British singer Adele arrived on the world stage three years ago with her debut album, 19. Now, two Grammy Awards and millions of records sold later, she's out with her second release, 21. Adele herself is now 22, but her powerhouse voice and '60s glam look — hair sleek and teased up high, fake eyelashes out to there — belie her young age.
The new album is a set of songs steeped in the singer's love for American soul and R&B. As Adele tells All Things Considered host Melissa Block, she traces that love back to a happy accident in a London record store.
"I saw the most stunning woman I've ever seen in my life," Adele says. "She had this beehive weave, and these catty eyes, and this seductive figure, and this look on her face, like, 'Don't mess with me.' "
That woman was Etta James, though not in the flesh — Adele had stumbled upon a compilation of the soul icon's greatest hits in a bargain bin. When she finally listened to James' music sometime later, Adele says she may as well have been standing face to face with the legend herself.
"She went right through me — it was the first time that I'd ever been so moved by someone's voice," Adele says. "It was like she was singing a song that was written for me, about me, 50 years after she recorded it."
Before that revelation, Adele's music preferences were about what you'd expect of a teenager: The Spice Girls, The Backstreet Boys, a few British boy bands. She describes her mother's taste at the time as "brilliant" but says she took a while warming up to it.

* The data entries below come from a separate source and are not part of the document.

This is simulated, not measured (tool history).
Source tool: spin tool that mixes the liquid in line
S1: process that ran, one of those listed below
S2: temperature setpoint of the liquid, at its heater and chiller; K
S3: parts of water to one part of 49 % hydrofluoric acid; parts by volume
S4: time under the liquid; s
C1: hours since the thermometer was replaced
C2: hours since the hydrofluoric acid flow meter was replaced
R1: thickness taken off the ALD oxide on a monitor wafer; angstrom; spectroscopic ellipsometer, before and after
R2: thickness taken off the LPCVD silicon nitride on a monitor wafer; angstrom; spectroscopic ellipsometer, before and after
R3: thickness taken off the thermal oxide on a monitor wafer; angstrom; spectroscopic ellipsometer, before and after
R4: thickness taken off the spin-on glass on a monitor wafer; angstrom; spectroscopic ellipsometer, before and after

"You're not supposed to like what your parents like, so I was a little dismissive of it," Adele says. In time, though, it was her mother's love of songwriters like Jeff Buckley, Bob Dylan, Joni Mitchell and Janis Joplin that made her want to become a singer herself.
At 22, Adele has already had more success than many performers twice her age. For the moment, she says she's satisfied with it.
"I could die and go to heaven right now," Adele says. Asked whether she aspires to the kind of lifelong career her idol Etta James enjoyed, she replies, "I'd love to, but it's pretty unlikely. There might not even be a music industry next year."